Fringe 2.20: "Brown Betty"

Ever since they managed to make it work more than once on “The X-Files”, it seems that every show that follows in its footsteps must find a way to break format in a way that both reveres and mocks itself. The classic episode “Jose Chung’s ‘From Outer Space’”, for instance, hit on nearly every trope of the show while also keeping true to the nature of the premise.

But it doesn’t always work. A negative example would be the “Supernatural” episode “Hollywood Babylon”. This was meant to be an episode that poked fun at the seriousness of the show’s premise and its characters. Instead, it was a self-indulgent mess that was more about commenting on the entertainment industry than anything else.

“Brown Betty” sits somewhere in the middle. It is definitely connected to the overall season arc, because it is a reflection of Walter’s psychology regarding Peter and the whole mythology of the show. Yet it also falls into the self-indulgent trap, often dispensing with storytelling basics to force a perspective that doesn’t measure up to the intentions.
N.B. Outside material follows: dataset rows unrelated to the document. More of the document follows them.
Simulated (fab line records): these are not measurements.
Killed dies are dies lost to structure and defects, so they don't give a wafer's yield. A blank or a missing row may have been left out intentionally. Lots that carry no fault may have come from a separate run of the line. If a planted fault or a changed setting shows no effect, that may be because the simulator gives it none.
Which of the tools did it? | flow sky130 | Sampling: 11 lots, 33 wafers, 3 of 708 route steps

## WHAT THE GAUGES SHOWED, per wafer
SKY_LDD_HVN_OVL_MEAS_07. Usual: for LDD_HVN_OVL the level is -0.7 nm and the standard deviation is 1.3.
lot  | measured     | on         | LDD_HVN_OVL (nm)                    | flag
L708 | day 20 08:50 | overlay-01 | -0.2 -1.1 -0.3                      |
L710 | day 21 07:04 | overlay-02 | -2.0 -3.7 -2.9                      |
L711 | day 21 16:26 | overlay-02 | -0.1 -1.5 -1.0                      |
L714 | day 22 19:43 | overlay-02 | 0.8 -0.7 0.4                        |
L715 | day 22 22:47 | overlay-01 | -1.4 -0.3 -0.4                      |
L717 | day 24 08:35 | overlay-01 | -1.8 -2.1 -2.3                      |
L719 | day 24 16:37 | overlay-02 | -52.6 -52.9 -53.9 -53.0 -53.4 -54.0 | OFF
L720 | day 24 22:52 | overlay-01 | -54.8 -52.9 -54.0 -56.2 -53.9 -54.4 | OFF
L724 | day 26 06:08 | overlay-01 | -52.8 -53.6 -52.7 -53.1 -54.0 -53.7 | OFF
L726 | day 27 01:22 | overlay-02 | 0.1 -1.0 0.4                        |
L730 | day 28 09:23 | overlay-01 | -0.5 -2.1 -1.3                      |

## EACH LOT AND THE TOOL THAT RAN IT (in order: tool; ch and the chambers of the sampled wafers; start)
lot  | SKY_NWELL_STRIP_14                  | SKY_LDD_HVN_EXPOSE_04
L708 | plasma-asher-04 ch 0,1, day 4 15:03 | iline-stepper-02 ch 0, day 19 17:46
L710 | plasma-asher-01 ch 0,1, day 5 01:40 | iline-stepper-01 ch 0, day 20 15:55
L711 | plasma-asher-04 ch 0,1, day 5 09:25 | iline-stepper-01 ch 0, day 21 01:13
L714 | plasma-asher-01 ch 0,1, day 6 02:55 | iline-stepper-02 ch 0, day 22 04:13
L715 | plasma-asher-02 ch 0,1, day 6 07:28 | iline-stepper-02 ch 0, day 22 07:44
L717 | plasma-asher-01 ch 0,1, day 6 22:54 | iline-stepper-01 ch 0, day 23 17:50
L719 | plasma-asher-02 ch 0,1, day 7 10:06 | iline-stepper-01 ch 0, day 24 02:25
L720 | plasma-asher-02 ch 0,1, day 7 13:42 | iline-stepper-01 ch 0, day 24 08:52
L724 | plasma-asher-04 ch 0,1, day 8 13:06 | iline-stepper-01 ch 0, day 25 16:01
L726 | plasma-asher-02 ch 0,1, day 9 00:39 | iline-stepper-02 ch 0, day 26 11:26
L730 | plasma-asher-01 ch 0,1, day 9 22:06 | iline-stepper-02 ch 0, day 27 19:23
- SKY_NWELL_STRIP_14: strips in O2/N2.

The premise is simple enough: Walter, high as a kite, is telling Ella a story. The result is a mish-mash of Walter’s feelings about the events of the past two years, but mostly it is about his relationship with Peter. Walter renders his story in something of a modern day noir style, along with odd synchronicities of bygone and current objects and short bursts of music.

Enjoyment of this premise (and the episode) will come down to how well one thinks this perspective was communicated. I personally thought they missed the mark. At no time did I buy that Walter, the kind of altered consciousness, would come up with something so stilted and pedestrian. From the very beginning, it was clear that the noir pastiche was going to clash horribly with the idea of a “musical” episode.

Part of the problem is that the cast just didn’t sell the idea that they were in a dreamworld version of a classic noir crime story. They played their parts well enough, but it just didn’t gel. A good comparison would be the classic “X-Files” episode “The Post-Modern Prometheus”. While equally self-indulgent, it was cast as a fairy-tale story, and everything about it sold the dream-like quality of the premise: the visuals, the music, the dialogue, even the casting.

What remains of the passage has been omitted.